Let us Pray,
Stir up your power, O Lord, and with great might come
among us; and, because we are sorely hindered by our sins,
let your bountiful grace and mercy speedily help and deliver
us; through Jesus Christ our Lord, to whom, with you and
the Holy Spirit, be honor and glory, now and for ever. Amen
As you know our reflections at these services of Evening Prayer during this advent season are focusing on the four advent collects Those prayers that sum up or collect all of our prayers around a particular theme and are assigned to the particular Sunday and weeks of the year. As such these prayers have, over time, developed a pretty standardized formula that goes pretty much like this First we address God, then we acknowledge something about God, then we make our petition…we ask God for something based on the attribute of God we have just acknowledged, and then we give our aspiration…voicing what we hope the thing we just asked for will help us to do and then we conclude this portion of the prayer almost always ends a request that God grant what we have asked for Jesus sake.
I start with all that because first, I think it is good information to know and can help us better understand this central part of our liturgies each week and how each of these prayers are part of the lex orandi, or law of worship, reflect the churches lex credenda, or law of belief. But also, secondarily because it is fascinating that despite centuries of standardization the address/petition in this week’s collect is completely unique.
It is the only collect in the entirety of our current prayer book that begins by asking God to stir up! It is such a great phrase but what does it mean? I think that, put plainly, it means we ask God to act! We ask God to act because as the prayer goes on to say we are sorely hindered by our sins. Because of our brokenness we are not able to help ourselves, despite our best efforts and intentions we cannot fix things, we cannot even stop ourselves from doing the things we know are bad for us. At least not on our own but that is where the good news comes in! The prayer ends by reminding us that God’s grace and mercy is both bountiful or overflowing and speedy to help us, and this is where we look not only forward but also backwards because it is in Jesus Christ, through whom we make our prayer that God demonstrated his power most fully and effectively. For in Jesus God showed power by laying it aside so that he could take on our humanity and experience our broken, and sinful world as one of us, sanctifying the entirety of the human condition by living it meeting even death itself and enveloping it in love and light.

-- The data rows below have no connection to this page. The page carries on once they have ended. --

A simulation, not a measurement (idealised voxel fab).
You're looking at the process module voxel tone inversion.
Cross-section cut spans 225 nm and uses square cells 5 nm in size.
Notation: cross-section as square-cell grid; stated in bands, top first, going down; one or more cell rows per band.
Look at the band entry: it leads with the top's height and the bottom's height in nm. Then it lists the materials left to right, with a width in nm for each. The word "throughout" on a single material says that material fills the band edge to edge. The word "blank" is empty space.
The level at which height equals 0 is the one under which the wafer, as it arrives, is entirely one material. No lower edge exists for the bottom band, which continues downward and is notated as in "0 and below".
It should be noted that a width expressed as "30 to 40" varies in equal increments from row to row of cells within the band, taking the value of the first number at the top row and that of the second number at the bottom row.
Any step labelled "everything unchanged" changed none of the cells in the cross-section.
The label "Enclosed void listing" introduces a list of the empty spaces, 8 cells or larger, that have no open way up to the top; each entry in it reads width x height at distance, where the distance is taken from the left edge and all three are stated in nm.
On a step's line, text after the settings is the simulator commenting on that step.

It is because of that first advent that we can have hope for the second. We are still sorely hindered by our sins but because of God’s faithfulness in Christ, and our membership in Christ through baptism God’s power is at work among us and in us helping us to overcome the limits of our fallen nature… to cast of the works of darkness, to forsake our sins and putting on the armor of light to work for the good. We cannot save ourselves, we cannot save the world… but because God stirred himself to come among us two thousand years ago we can cooperate with his grace as co-laborers. Knowing that he is working through us every day… and that when the fullness of time has come and all have come to repentance… he will come again to complete the work he started raising up and restoring that which had been cast down and making all things new. And that is good news of great joy indeed.